On the surface, Young Marco—real name Marco Sterk—is just another face in the crowd of Amsterdam's thriving community of producers, DJs and designers. But his two records for ESP Institute have offered some of the most subtle and charming house music of the past two years. His style is informed by years of seeking out strange and exotic sounds on vinyl, an obsession he's cultivated with close friend Tako Reyenga.
Sterk talks fondly of the routine he fell into with Reyenga, co-founder of Redlight Records and one of Europe's most respected crate diggers. The pair met seven years ago. Sterk would cycle to Reyenga's apartment in the centre of Amsterdam after work, and together they would leaf through piles of records.
"He had this tiny apartment rammed full of vinyl," says Sterk. "The couch was placed strategically in the middle of one room. There would be people crashing with him all the time. I mean, one year when the Utrecht record fair was on, there were six people staying there."
They listened to rare disco, they listened to jazz-fusion and they listened to new age. It was a formative experience. "I was already deep into music," Sterk says, "but meeting him opened a whole new world to me. He showed me a different way of digging for records. It's not about trying to find the best records; it's about finding pretty shit ones with potentially one amazing song on it. We spent a solid two years just listening to new age records."
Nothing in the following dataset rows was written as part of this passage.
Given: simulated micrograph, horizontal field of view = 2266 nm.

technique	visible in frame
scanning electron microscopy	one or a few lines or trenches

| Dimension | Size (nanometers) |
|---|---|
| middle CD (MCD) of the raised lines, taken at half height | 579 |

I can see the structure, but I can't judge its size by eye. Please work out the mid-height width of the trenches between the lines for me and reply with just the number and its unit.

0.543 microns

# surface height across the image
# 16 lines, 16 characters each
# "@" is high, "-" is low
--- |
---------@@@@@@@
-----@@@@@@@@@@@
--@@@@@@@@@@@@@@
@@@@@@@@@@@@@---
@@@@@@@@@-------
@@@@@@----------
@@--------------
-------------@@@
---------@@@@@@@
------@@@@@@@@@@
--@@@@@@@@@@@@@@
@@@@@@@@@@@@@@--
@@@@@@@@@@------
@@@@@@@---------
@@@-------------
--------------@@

They met when Sterk was hosting "pretty unsuccessful spacey disco parties" in Amsterdam. On one occasion he invited Reyenga, then a regular DJ on cult radio station Intergalactic FM, along to play. "We became friends," he says. "I learned a lot from him, because he's got so much knowledge and he's really open about sharing it."
Though he speaks often of his friendship with Reyenga, it's only one part of Sterk's musical education. Arriving in Amsterdam aged 18, he immersed himself in the local music scene—"hip-hop was big at the time," he recalls—and eventually landed a job at Rush Hour, the record shop, label and distributor, where he's worked for the past six years.
He started as the label's in-house designer, though as his influence grew he began to take on occasional A&R duties. "All the Rush Hour guys are super inspiring to be around," he says of the tight-knit cluster that includes San Proper and Tom Trago. "I met Tom pretty early on when he was still playing hip-hop, but soon enough he had his first record out on Rush Hour. Through him I started to get to know the guys behind the label."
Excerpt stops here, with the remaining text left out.